1001 Albums You Must Hear Before You Die: 366. Penguin Cafe Orchestra – Music From The Penguin Cafe Orchestra (1976)

 

And so begins Year 2 of this project.

I do like these oddball little albums. Chances are you, like me, may have heard some Penguin Café Orchestra before and not known it, especially their track (not on this album) Telephone And Rubber Band, using a telephone dialling tone as the basis for a track. 

They’re quite minimalist and mostly instrumental, kind of a meeting between folk music and bands like Can or Faust. Simon Jeffes, the founder and core of the group, plays guitar, and most of the tracks on here feature strings from Helen Leibmann (cello) and Gavyn Wright (violin). As with these largely ambient type of groups, it’s difficult to pick out a track, and many on Side One are short 2-minute pieces. The aptly named Penguin Café Single is probably one of the most complete-sounding pieces on here, but of the shorter tracks I liked Giles Farnaby’s Dream. The longer, 11-minute piece on Side Two with the glorious title of The Sound of Someone You Love Who's Going Away And It Doesn't Matter really does sounds like that. I guess “art-folk” is perhaps a good way to describe the sound. 

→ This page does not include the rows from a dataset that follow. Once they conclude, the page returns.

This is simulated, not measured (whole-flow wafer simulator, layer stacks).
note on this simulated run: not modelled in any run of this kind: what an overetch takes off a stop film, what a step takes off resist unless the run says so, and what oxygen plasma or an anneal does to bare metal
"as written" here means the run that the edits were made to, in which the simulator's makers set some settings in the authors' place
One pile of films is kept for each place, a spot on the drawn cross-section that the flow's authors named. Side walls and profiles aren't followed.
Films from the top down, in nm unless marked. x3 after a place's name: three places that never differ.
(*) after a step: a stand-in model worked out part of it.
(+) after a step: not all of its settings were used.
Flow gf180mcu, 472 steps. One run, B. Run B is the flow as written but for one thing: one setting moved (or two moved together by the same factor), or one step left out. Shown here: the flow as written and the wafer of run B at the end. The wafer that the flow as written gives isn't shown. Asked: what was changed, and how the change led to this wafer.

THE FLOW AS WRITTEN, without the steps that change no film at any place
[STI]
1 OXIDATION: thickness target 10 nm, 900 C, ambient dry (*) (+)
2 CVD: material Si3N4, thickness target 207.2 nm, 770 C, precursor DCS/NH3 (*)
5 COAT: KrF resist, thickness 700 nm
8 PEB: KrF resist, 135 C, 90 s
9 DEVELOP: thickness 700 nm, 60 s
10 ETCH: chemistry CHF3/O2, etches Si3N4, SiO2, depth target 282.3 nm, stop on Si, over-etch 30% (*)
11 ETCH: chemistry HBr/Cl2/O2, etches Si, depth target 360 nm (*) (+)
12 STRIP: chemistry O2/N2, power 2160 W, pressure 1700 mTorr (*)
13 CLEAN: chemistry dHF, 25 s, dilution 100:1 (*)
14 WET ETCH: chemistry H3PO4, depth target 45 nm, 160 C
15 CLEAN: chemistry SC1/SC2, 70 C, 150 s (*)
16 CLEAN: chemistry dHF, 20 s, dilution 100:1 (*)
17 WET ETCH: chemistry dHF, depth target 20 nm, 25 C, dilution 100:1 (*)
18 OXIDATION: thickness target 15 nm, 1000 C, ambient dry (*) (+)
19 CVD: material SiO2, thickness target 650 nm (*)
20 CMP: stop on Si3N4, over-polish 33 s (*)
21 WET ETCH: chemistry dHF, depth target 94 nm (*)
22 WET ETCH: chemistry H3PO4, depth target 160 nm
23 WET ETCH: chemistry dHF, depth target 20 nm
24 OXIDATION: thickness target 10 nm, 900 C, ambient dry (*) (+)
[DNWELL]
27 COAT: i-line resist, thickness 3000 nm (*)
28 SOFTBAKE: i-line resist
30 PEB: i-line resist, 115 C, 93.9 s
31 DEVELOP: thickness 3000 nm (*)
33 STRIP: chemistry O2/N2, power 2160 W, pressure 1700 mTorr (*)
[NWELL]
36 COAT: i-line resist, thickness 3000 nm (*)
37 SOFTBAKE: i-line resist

Jaffe got the idea from a fever dream after suffering food poisoning, and it all does have a bit of a dream-like, slightly surrealist feel to it, but remaining eminently listenable rather than turning into Trout Mask Replica. It’s the kind of music you’d find in an Indie film when they couldn’t afford Nick Drake. 

I liked it, but it was quite a slender offering in the end. Given that this is “albums you must hear before you die”, this one left me glad that I had encountered the Penguin Café Orchestra and had my horizons widened just a little bit, while some albums (usually in the CSNY family tree) have left me feeling that I probably could have coped with not having heard it.